Thanksgiving season gives us lots to look forward to: maybe Grandma’s famous pumpkin pie, your uncle yelling at the mediocre football players on TV, Mom saying “best one yet!” each year about the turkey, and the opportunity to sit and reflect on the year behind us and what we are grateful for.
Now, we all know 2020’s been one hell of a ride. If you have older parents or family members that are, ahem, less likely to agree with you on current issues, the conversations around the table can get a bit ~awkward~. It can feel difficult to empathize with people who you feel don’t empathize with the world.
This can be stressful, but in order to maintain the peace this holiday season, here are some tips that may help you enjoy your time with your loved ones and avoid turmoil.
1. Set boundaries.
It can be easy to bring up hot topic words such as “election”, “Trump”, “protests”, etc., but depending on who you’re around this holiday, this can be a gateway to turmoil. Instead, consider laying down the law before you sit down with your loved ones. Consider sending them a “no politics” request over text, or shutting down the conversation before it takes wing. After all, some things are better left unsaid. If your space allows it, you may want to designate a “politics zone” that allows for a safe space to communicate opinions. Just keep it away from the food.
2. Be productive in your conversation.
If you do decide to open up the conversation to current events, try as hard as you can to be impeccable with your words; AKA, hold in your contempt. Using “I” statements can be really helpful because they avoid the opportunity for accusations and assumptions about the other side. For example, you might have more luck saying something like “I am worried about our democracy’s integrity because of A, B, and C,” rather than “Your side doesn’t care about democracy and it’s causing all these problems.”
Some guests may attempt to bait you into an argument, but if you remain poised and calmly de-escalate the situation, you’ll be the bigger person and save everyone from some awkwardness. After all, hate really has no place at a family gathering. Considering asking a sibling, partner, or cousin to be your wingman for the day so you don’t have to go through it alone. If you feel heated, consider calmly walking away for a moment, or deflecting with light-hearted humor.
3. Take time for you.
There is no shame in escaping when you need to. A brief meditation, a walk around your old neighborhood with the family dog, or a FaceTime with a friend from school are all great ways to recharge when you feel your social battery start to die. Try not to abandon your family in a fit of rage (easier said than done TBH), and instead try to ground yourself and recognize that you could benefit from some space.
4. Remember to be thankful!
The whole point of Thanksgiving is to give yourself the opportunity to give thanks to the universe for its blessings and to your loved ones for existing and supporting you. You don’t have to kiss up to everyone, but a little gratitude can go a long way in dealing with difficult people. Call your friends and remind them that you love them. Make a list of twenty things you’re grateful for in 2020. Go outside and say thank you to the earth for supporting you all this time.

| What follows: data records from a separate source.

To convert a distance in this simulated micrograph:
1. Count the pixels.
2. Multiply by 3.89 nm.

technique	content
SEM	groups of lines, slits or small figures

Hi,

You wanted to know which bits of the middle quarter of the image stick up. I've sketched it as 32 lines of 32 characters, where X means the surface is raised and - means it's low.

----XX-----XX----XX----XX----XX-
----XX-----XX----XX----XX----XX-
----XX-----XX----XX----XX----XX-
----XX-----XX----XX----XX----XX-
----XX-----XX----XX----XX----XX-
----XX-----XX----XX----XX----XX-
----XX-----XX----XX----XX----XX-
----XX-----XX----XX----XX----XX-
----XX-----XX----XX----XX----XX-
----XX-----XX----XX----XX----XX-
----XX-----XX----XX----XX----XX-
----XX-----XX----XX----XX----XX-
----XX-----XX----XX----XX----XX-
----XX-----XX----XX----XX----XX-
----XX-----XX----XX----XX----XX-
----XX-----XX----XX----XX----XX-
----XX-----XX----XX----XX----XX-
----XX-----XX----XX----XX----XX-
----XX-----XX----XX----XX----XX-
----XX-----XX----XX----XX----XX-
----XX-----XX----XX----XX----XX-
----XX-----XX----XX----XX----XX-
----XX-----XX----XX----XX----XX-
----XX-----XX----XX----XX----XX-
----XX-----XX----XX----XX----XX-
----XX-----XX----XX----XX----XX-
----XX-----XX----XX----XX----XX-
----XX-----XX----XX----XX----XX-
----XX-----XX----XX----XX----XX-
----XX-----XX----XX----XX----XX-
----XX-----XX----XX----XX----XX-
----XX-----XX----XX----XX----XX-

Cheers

Dealing with family conflict is not easy during the holidays, especially pertaining to politics and social issues. It can feel really debilitating, but if you stay true to yourself, keep your head up, and recognize your limits, you can maximize this experience and enjoy it for what it is. Remember to take space for yourself and be thankful for the crazy, weird, tumultuous life you’ve lived this year. You got this!